Hello Matthew, I have a similar problem to solve to the problem you talked about on PyData conference PyData Berlin 2018 and I’m trying to replicate the example you showed on the slide
The first line prodigy textcat.teach crime_dataset /data.jsonl --label CRIME It doesn’t work for me because it wants me to specify spacy model as the second parameter. So I’m wondering how did it work in your example? The same question applies to the second prodigy command prodigy ner.teach ner_dataset /data.json --label PERSON, LOCATION
Could you please provide some clarity on how to replicate the problem you talked about there?
I made a typo when I was putting together the slide, you’re right that the command is wrong there. It should be fixed in the slideshare, but, hard to fix the video :p. It should work if you specify the spaCy model — something like en_core_web_md should be fine.

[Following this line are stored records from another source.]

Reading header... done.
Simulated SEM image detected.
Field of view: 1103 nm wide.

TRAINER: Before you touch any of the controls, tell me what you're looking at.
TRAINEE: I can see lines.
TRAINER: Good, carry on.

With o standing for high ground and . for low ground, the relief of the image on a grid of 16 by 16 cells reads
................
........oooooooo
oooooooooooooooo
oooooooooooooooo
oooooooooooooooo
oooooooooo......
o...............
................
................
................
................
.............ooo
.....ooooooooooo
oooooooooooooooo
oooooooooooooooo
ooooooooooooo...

Thank you for a quick reply. I have follow up question. I see that here prodigy textcat.teach crime_dataset en_core_web_md /data.jsonl --label CRIME you don’t specify any initial training data I mean --seedor --patterns. Is it fine just to start annotating without these initial information? To give a little background what I’m trying to solve I want a model tell me weather there is an address present in the text.
If you’re labelling an entity that the model already predicts, you can use the current state of the model as a starting point. But if you’re annotating a new entity, you do need to do something else to add the initial entities.
I would suggest starting with a round of ner.manual annotation, to train an initial model. After that you can use ner.teach to improve its predictions.